TIDAL Lossless Streaming Service


Has anyone else tried lossless streaming from Tidal? I've been a Spotify user for a while now. The catalog available is pretty stunning, and 320kbps is listenable, but I'm not satisfied with lossy material for serious listening.

Tidal launched a couple of weeks ago, streaming a lossless catalog in FLAC to a web-based player. They have a large catalog and the same kinds of curated playlists that Spotify offers.

I am clinging to my Squeezebox Touch until it dies, so I was not interested in a PC-based approach to stream the service. A user community, however, has created a SBT plugin called Ickstream that allows the Touch to play nicely with Tidal. It took me about an hour to get subscribed to Tidal (first seven days free) and get Ickstream implemented on my Touch.

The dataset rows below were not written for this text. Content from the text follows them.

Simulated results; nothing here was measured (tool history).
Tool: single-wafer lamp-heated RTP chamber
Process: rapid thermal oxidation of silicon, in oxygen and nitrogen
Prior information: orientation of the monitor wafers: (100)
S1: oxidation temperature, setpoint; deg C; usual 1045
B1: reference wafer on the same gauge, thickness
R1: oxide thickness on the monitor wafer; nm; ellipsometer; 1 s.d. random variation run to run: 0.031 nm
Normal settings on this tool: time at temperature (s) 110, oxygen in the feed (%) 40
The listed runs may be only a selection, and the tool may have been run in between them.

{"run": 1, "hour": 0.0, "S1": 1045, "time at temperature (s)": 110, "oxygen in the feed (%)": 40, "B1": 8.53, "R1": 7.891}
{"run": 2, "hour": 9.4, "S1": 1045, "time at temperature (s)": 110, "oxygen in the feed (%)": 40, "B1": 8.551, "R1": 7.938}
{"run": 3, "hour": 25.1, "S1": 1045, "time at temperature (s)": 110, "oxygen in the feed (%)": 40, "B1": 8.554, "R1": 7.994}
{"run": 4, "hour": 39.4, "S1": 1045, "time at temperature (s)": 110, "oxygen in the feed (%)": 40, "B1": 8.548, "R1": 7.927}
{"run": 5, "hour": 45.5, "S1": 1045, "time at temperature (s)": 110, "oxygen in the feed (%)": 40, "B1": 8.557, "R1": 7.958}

Sound-wise, running into a PS Audio PWD II, Tidal is clearly more three-dimensional, tonally rich and satisfying than Spotify. Compared to FLAC rips from my hard-drive, however, it is lacking just a little bit of detail retrieval and seems a bit noisier in the spaces between the notes. The difference is small but definite.

So, I'm ditching Spotify in favor of Tidal. $20/mo is worth it to me to have damn-near best-available fidelity on damn-near every album I ever want to hear. And I can download unlimited mp3's to my phone for travel. Would love to hear your experiences.
cymbop
Evank...is Tidal an App on the Bluesound Node, or do you
have to do what us poor Squeezebox users have it and jury
rig it to make it work?

The Bluesound was the other unit I was looking at.

I should add that ickstream just released a new version
early this afternoon with a few "fixes" for initial problems
that were reported.

So far, I've played two complete albums with NO dropouts...a
first for me. So I am hoping that they got most of the bugs
worked out. Fingers crossed...
.
Tidal will be a boon to audiophiles. However, will the unwashed non-hifi masses pony up twenty bucks to listen to the radio? For ten bucks a month, Rhapsody and Pandora quality is more than good enough sound quality for most. I just don't see a guy with a Best Buy receiver-based system paying $20 per month. I can't see the earbud iPhone-iPod guy paying $20 per month.

The $20 question is, are there enough audiophiles for Tidal to survive?
.
Mitch...you're probably right. Hopefully Tidal will be just the shot in the arm that audiophiles need and will support.

Time, (and money) will tell.

I'm sure enjoying it now that everything is working like it should.